Toasting the PM: What Does Choice of Wine Say About a Leader?

In contrast to the scandalously expensive vintages uncorked over the years in the White House, a good-quality but inexpensive, local merlot is a favorite in the Netanyahu wine cellar.

Avishag Shaar-Yashuv

Prime Minister Benjamin Netanyahu’s electoral victory last week was also a modest victory for the Alfasi family, which lives in Moshav Odem on the northern Golan Heights and for the past 11 years has run a small winery in the small complex around their home named Odem Mountain (Har Odem).

The family winery's merlot wine, from its Volcani series, is one of the best-loved wines of Sara and Benjamin Netanyahu, and the fact that they have bought it in not-particularly-small quantities even led to a media flurry just before the election.

If we can learn anything from the Netanyahus' ongoing purchasing of this specific variety, it may be that at least as far as wine is concerned, the preferences of the Prime Minister’s Residence have been revealed to be somewhat surprising, interesting and unconventional. The choice of the most basic series produced by this small winery, without a famous name on the label, as well as the loyalty to merlot, which has been bad-mouthed in the country in recent years, also makes it a surprising choice.

In practice, the wine in question is made from 100 percent merlot grapes from the vineyard at Kfar Yuval, which presents a pleasant fragrance of mixed red-and-black berries with a hint of wildflowers and seasoned oak wood.

The merlot is soft on the palate and pleasant for drinking, full-bodied and characterized by a sweetness that is immediately apparent upon first taste, and balances very nicely with a pleasant sourness at the finish. This is a particularly agreeable merlot, even if it is lacking any special complexity, and provides a light, everyday drinking experience and good value for the price: 85 shekels ($20).

Cork-popping and publicity

The custom of wine drinking – along with the subject of the tastes and personal preferences in wines of the leaders of the world, in general – has always attracted media attention, and sometimes has even had a major effect on wine industries in the leaders' own countries. Perhaps the best-known example of this is that of Thomas Jefferson, the third president of the United States, who was known as the first wine connoisseur in America.

While serving as a diplomat in France in the late 1780s, Jefferson toured the famous vineyards of France and neighboring Germany, documented his impressions and fell in love with the charms of the world of European wine. He also made sure to augment his own impressive and exemplary collection, including bottles bearing personal dedications such as a Chateau Lafite 1787, for example. Some of these wines were found in Paris in the 1980s, and sold at a public auction by Christie’s for astronomic sums. The author of the U.S. Declaration of Independence also later become one of the founders of the American wine industry.

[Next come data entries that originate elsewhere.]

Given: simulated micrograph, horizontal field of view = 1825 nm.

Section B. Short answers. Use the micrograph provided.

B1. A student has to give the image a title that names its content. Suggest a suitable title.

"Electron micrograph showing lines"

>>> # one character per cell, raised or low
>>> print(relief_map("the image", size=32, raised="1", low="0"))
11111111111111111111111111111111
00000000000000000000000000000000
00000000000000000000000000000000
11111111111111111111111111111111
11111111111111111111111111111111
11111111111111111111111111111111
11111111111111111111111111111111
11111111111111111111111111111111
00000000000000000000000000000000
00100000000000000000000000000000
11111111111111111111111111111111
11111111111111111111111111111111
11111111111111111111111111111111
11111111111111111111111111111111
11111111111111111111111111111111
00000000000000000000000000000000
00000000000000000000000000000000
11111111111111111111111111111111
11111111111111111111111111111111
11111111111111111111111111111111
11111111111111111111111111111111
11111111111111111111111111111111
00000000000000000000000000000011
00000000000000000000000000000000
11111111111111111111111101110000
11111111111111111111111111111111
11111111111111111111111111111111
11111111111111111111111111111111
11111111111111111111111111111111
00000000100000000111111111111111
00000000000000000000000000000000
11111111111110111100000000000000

American politics has also seen its share of scandals related to wine, with the latest coming during U.S. President Barack Obama’s first term, when he hosted his Chinese counterpart at the time, Hu Jintao. One of the wines served at their festive state meal was a 2005 Cabernet Sauvignon from Washington state. It originally sold for $115 a bottle, but at the time of the dinner it was went for $399. This, of course, aroused the fury of the Republicans, who attacked Obama for drinking overpriced wine during an economic crisis.

At the next state dinner, at which Obama hosted German Chancellor Angel Merkel, the names of the wineries and vintages served were not publicized, which did not exactly please American vintners, who hoped to capitalize on the publicity brought by the popping of their corks in the White House.

As for us, we can hope that at least Odem Mountain will enjoy the exposure that accompanies the raising of full glasses of its merlot in the Israeli prime minister’s official residence.